This chapter lays out a theory of elected branch-judiciary relations, which anchors individual interests and strategies in perceptions, ideas, and norms. It offers an explanation of the observed shift, detailed in Chapter 1, in emphasis of attacks on judicial authority, that is, a move from undermining judicial legitimacy to harnessing judicial power, which, in its general outlines, pivots the years of Civil War and Reconstruction.
Strategic-interest models offer one possible explanation for the harnessing strategy: deference to judicial authority may serve political purposes. Yet, many of these theories tend to take preferences as given – even if they are institutionally constrained – and hold the underlying parameters of rationality constant; the ideas and norms constituting the boundaries of rationality and structuring the range of legitimate political choices are not themselves closely scrutinized. In short, they “relegate ideas, however they are conceived, to the sidelines in explanatory accounts of political processes.” As such, ideas are often viewed as derivative of or epiphenomenal to interests rather than constituting them.

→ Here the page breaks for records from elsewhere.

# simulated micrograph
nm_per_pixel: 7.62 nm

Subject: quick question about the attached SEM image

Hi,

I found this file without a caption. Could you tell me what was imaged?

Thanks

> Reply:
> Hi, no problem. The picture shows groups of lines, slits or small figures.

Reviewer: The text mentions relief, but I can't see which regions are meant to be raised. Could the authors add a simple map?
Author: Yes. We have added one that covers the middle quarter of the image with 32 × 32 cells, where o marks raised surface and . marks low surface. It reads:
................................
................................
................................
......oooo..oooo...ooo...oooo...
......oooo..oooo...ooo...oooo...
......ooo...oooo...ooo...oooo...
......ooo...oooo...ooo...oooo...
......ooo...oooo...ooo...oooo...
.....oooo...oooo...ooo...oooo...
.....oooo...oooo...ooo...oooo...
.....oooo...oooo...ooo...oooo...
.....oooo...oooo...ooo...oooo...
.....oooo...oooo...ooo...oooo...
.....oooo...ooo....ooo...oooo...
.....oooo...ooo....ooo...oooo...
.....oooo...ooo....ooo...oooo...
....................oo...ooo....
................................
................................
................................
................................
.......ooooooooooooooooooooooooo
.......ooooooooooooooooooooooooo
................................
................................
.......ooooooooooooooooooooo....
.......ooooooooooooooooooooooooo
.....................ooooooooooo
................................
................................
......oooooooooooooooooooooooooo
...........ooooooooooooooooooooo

However, entrenched ideas, like norms and institutions, limit and motivate political action. Entrenched ideas constrain how challenges to a political regime can take shape: “challengers to a dominant regime do not operate in an empty playing field, but are forced to challenge inherited norms and institutions, or to adapt their insurgency to the regime they seek to dislodge.” Political agents are situated in an inherited regime of ideas and institutions that set the boundaries and delimit the range of legitimate preferences.